Big Wave Trading incorporates a Mechanical Disciplined Signal Generated System and uses a Market Model system to invest profitably in the stock and futures markets. Big Wave Trading also incorporates a strict risk management system and cuts losses immediately if a new purchase does not work in our favored direction right away.
Wednesday, June 19, 2013
Fed Day Turns Nasty as Stocks Fall on Bernanke’s Policy Decision
What a volatile day it turned out to be with stocks gyrating after the FOMC policy announcement only to close at the lows of the session. Stocks were lower ahead of the announcement as many feared the Fed would inject into the statement regarding tapering bond purchases. In fact, it did not and the market still went lower. Bonds sold off in tremendous fashion with the 10 year yield at 2.333% for the day. Higher yields will not be kind to the US Treasury and the US government cost of servicing debt. Given today’s action and the jump in volume it appears this market wants to head lower with us leaning towards the sell side of the Big Wave Trading model.
Volume kicked into hyper drive after the release of the statement. Intraday volatility did as well and was mostly like due to algos fighting each other. The NASDAQ appeared to have a few 10 point swings in a few seconds. It is very doubtful humans could move as fast causing this type of movement intraday. It is more for our amusement to watch those trying to decipher this type of action. No way could one even begin to interpret and act upon profitably on the type of action we saw today. Avoid those who claim they can at all costs.
The fear index or known as the VIX ended the day slightly higher closing at 16.64. It dipped as low as 15.36, but was able to finish in the green. For such a big move lower the lack of movement to the upside in the VIX is somewhat puzzling. Perhaps traders aren’t as fearful of a taper then the market action is leading on. For now, we have weak price action accompanied by heavy volume and this is throwing out cautionary signals.

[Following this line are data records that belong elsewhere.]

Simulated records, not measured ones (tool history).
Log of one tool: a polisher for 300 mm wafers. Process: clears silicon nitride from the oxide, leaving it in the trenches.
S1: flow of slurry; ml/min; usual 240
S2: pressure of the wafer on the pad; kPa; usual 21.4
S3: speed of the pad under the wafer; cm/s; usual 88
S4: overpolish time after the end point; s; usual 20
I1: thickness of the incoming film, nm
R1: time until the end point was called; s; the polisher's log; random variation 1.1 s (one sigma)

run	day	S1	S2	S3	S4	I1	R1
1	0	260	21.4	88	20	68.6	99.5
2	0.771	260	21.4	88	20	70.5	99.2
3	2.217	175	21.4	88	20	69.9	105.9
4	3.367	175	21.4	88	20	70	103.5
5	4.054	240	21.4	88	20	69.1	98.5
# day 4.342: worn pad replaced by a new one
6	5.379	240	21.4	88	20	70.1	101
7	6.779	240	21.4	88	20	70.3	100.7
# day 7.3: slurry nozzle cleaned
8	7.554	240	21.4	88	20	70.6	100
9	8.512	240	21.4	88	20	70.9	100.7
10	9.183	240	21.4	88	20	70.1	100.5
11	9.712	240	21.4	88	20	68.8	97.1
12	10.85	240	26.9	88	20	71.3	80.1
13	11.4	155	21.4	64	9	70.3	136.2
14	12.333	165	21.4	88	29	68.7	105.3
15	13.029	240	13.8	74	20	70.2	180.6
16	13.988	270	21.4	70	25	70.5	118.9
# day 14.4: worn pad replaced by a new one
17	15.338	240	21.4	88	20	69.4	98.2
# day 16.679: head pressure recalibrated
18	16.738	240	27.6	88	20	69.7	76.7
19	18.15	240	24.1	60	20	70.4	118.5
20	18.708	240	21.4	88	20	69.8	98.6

There certainly will be pundits who will be claiming the market has exhausted itself and we have topped for good. No one knows the future and while anything is possible nothing is certain. We do see ETFs like HYG and JNK displaying very weak action and it would be easy to conclude this is over. However, in 2011 many claimed this to be over and we are sitting near all time highs. We’ll let price action do our talking and follow it and leave the guesswork to others.